Seeds as migrations?

ecto
migrations
seed

#1

While working through a Docker build/deployment, it hit me that seeds are weird. Apart from requiring some extra setup (e.g. some variant of https://hexdocs.pm/distillery/guides/running_migrations.html), you can wind up in trouble if you accidentally run the seeds when you didn’t expect.

In some cases, the problems with seeds could be solved if they were treated as a migration – I even saw some Ruby Gems that do this, so other people have thought of this.

What are the thoughts about putting seeds into a migration? I don’t think there needs to be any consideration to rolling back a migration like that… the table structure or the table itself would just get altered or deleted.


Why do Ecto migrations not use raw SQL and instead rely on Ecto Schemas?
#2

Do you have the same seeds for test/dev/prod ?


#3

Good question – I usually have a basic set of seeds that I need for prod/dev. For other non-prod environments I can add regular seeds in addition to the migrations.


#4

Personally, I also have to fight this attitude/approach at work and it’s a hill I’m willing to die on: this is an abuse of the migrations system. Just use a seeds file, or preferably a more robust vanilla-Elixir module that calls either raw Ecto or Context functions. Expend the modicum of effort to make sure they’re idempotent, and they’re just as safe to run and rerun as mix ecto.migrate can be.

Table/column/index definitions aren’t the same thing as prepopulated data and they shouldn’t be managed the same way. Data insertions in migrations should be minimal, and any data updates done in a migration should be as necessary due to column changes, and execute as quick as possible. More general data munging and sanitization are an operational task that can and should happen out of band.

The only benefit you get from using migrations for this is quick proof that they have been run in the past, and a shortcut to preventing them from running again. Proper idempotence is far more preferable.

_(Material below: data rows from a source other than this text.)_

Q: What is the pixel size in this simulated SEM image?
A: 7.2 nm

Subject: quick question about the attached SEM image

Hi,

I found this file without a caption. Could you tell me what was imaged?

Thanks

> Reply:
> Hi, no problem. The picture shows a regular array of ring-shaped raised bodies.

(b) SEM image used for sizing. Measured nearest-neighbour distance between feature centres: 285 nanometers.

You can’t really undo a single migration from history, without just creating an inverse migration, but you can easily clean up rows that are no longer necessary through normal means.

What happens as the data you seed evolves with the application? Do you really want a new migration every time a value changes or an attribute gets added? We should never be editing existing migration files that have been broadly applied. If you adhere to that, is there actual value being captured in all of the prior historical migrations, that aren’t already captured by your VCS data? It’s just cruft, as we often only care about the current/latest state of that info.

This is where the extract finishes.